I have been following recent revelations of cheating at elite high schools and colleges with interest, in part because I attended one of the implicated high schools, and also because the psychology of cheating fascinates me, for personal reasons.
We all grew up hearing, "When you cheat, you only cheat yourself," which is untrue on so many levels. If you cheat on an exam, you harm everyone who didn't, especially if the exam is graded on a curve. And cheating yourself doesn't really enter into it — copying answers doesn't preclude you from grappling with the material, after all.
I speak from experience, as someone who survived third- and fourth-grade arithmetic by cheating. I didn't copy others' answers, though I can't claim I wouldn't have done so if given the chance. Instead, I became adept at secreting tiny copies of class examples in my clothing and surreptitiously pulling them out at key moments.

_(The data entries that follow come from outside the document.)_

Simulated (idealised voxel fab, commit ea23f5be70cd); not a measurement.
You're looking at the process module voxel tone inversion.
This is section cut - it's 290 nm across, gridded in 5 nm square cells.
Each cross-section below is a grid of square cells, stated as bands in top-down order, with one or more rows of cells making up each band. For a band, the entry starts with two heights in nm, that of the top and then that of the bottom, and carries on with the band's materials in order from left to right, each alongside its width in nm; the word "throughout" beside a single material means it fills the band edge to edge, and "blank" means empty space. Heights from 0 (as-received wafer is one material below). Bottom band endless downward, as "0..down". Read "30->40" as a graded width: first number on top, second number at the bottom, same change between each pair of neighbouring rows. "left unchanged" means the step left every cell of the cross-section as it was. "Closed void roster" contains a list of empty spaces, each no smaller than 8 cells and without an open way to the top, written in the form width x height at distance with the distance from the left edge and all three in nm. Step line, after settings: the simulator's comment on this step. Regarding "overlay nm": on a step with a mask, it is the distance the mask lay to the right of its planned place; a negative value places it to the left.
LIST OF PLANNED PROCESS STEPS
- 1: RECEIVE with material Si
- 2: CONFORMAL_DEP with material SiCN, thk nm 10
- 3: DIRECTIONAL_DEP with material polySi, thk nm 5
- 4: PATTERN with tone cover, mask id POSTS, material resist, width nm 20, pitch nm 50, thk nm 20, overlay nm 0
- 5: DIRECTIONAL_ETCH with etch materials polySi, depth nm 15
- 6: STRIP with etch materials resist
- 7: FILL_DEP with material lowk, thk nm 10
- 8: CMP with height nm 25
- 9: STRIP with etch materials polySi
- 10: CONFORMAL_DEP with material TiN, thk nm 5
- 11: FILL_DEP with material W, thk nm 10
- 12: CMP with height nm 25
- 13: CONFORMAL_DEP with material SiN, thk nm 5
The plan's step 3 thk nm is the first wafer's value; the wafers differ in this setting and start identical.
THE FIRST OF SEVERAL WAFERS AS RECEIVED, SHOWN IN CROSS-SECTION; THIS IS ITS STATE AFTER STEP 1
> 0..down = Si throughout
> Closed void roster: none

Why did I do this? Terror.
I was a fairly miserable child. My home life was not happy, and any affection I had been able to glean from my mother had evaporated when I was supplanted by a much-cuter little brother. My peers shunned me — wrong neighborhood, wrong ethnicity, wrong SES, wrong clothes, and, I guess, a general skulking attitude that was the consequence of feeling unloved and unaccepted.
My one asset, as I understood it, was that I was very, very smart. This was not an unmixed blessing — my mother and grandmother lamented, often and audibly, what a shame if was that the brains had gone to the girl
while the looks and personality went to the boy, and my desire to study was not supported. (All of this made my brother feel great, too, as you might imagine.) But being a highly verbal early reader earned me valuable points with teachers, which I drank up in lieu of mother love.
The problem was, I had a block against arithmetic. I could not internalize the multiplication tables, could not begin to fathom division. I truly don't know whether this was classic sexism-sparked math anxiety or simple slowness; I suspect the latter. Whatever it was, it was exacerbated by my anxiety that if I could not perform, I would lose my only avenue to affection and acceptance—and I would rather have died. I grappled with the material as best I could, but I knew I would fail miserably if I relied on myself alone, and I was too fearful to ask for help, so I addressed the problem in the only way I could think of.
I never got caught. One boy in my fourth-grade class was on to me and tried to alert the teacher, but she refused to believe that a superior student would do such a thing, and suggested he was motivated by envy, and he gave up.
Fortunately, my fifth-grade teacher had both X-ray vision and a compassionate heart. He discerned fairly quickly that my grasp of numbers was primitive, and offered me extra help while praising my essay writing and creative ability highly. Even more important, he expressed apparently genuine affection for every kid in the class, whiz kids and slow learners alike. It was the first time I felt that my likability was not tied to achievement.
I caught up that year, and continued to do all right until I hit calculus in high school, at which point I did enough extra credit work to earn a mercy C and never attempted anything so ambitious again. And I came to understand the moral implications of cheating, and worked hard to take responsibility for my own work and to ask for help when I needed it.
But that was after I had been given the gift of acceptance. Reading some of the students' reasons (all right, rationalizations) for cheating makes me think that many were never given this gift. They still feel their self-worth depends on their performance—acing tests, getting into the best schools, hopping the fast track to an impressive career.
I believe cheating is wrong and merits serious consequences. However, it might also be a good idea to turn down the heat a bit at these competitive schools; to help kids to achieve a sense of worth derived from other sources—from being a good person, a loyal friend, or just, as I learned in the fifth grade, from being. (Thank you, Mr, Gelman, wherever you are!)